When Theodore Dalrymple, chronicler of cultural decline, spoke at an IWF event a number of years ago, he was asked if the cultural decay in the U.S. was as great as in the England he has described in such works as Life at the Bottom: The Worldview that Makes an Underclass.

He said it was not as bad here because the U.S. was still a superpower. The answer felt right, even if I still don't quite know what he meant. Why did being a superpower in some odd way save us from cultural rot? Maybe he meant that we still have a sense of national purpose? I don't know.

But an editorial in the Economist this week reminds us that our superpower status is precarious. The editorial was headlined "The New Game" and the import is that American dominance is being challenged. The Economist observes:

For the past 25 years America has utterly dominated great-power politics. Increasingly, it lives in a contested world. The new game with Russia and China that is unfolding in Syria and the South China Sea is a taste of the struggle ahead.
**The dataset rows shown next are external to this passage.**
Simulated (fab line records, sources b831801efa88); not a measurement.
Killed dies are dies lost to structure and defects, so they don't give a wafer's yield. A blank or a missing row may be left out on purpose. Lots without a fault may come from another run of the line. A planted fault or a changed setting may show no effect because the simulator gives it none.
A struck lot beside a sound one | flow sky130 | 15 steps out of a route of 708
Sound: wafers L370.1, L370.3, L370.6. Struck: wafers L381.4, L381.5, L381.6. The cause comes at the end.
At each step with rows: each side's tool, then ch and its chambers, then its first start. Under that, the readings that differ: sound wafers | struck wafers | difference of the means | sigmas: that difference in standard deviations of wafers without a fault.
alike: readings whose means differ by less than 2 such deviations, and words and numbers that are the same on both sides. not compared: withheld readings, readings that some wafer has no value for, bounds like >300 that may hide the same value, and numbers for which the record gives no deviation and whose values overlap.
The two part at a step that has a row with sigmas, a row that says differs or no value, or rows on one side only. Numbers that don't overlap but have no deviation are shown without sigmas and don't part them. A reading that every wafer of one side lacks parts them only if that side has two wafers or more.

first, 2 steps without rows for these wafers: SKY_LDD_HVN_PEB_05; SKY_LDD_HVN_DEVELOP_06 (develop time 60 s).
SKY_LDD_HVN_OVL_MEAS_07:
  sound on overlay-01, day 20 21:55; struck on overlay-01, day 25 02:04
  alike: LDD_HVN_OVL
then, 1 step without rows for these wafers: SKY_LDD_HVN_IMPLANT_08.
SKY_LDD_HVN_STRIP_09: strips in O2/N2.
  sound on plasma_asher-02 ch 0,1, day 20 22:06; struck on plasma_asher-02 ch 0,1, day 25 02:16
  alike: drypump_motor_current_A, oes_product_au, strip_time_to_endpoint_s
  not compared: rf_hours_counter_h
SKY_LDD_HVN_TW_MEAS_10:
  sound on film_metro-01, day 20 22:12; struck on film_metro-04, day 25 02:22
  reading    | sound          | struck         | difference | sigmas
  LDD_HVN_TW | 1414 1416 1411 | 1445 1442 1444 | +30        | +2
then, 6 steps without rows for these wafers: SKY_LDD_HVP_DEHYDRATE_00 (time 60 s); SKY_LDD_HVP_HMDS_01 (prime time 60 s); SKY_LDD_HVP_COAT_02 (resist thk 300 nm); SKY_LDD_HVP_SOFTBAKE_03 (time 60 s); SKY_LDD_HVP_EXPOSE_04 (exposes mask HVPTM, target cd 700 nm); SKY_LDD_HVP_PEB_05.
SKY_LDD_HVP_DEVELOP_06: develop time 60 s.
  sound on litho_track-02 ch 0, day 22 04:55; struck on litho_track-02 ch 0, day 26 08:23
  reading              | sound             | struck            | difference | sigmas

We should not be surprised that U.S. superpower status is being challenged. That is what great nations do, as all students of history know. Unfortunately, President Barack Obama is not deeply learned about history, viewing it in purely ideological terms, and believing in an imaginary "international community."

The Economist still sees the U.S. as the nation that must lead:

American foreign policy has not yet adjusted to this contested world. For the past three presidents, policy has chiefly involved the export of American values—although, to the countries on the receiving end, that sometimes felt like an imposition. The idea was that countries would inevitably gravitate towards democracy, markets and human rights. Optimists thought that even China was heading in that direction.

All those, like this newspaper, who still see democracy and markets as the route to peace and prosperity hope that America will be more willing to lead. Mr Obama’s wish that other countries should share responsibility for the system of international law and human rights will work only if his country sets the agenda and takes the initiative—as it did with Iran’s nuclear programme. The new game will involve tough diplomacy and the occasional judicious application of force.

America still has resources other powers lack. Foremost is its web of alliances, including NATO. Whereas Mr. Obama sometimes behaves as if alliances are transactional, they need solid foundations. America’s military power is unmatched, but it is hindered by pork-barrel politics and automatic cuts mandated by Congress. These spring from the biggest brake on American leadership: dysfunctional politics in Washington. That is not just a poor advertisement for democracy; it also stymies America’s interest. In the new game it is something that the United States—and the world—can ill afford.

Perhaps what we have really lost is the sense that our values matter and are worth spreading, even if we have sometimes gotten this wrong in the past.

Perhaps that is why Dalrymple thought that the U.S. was better off than the U.K. because, even a few years ago, we regarded our ideas and values as potentially beneficial to the world.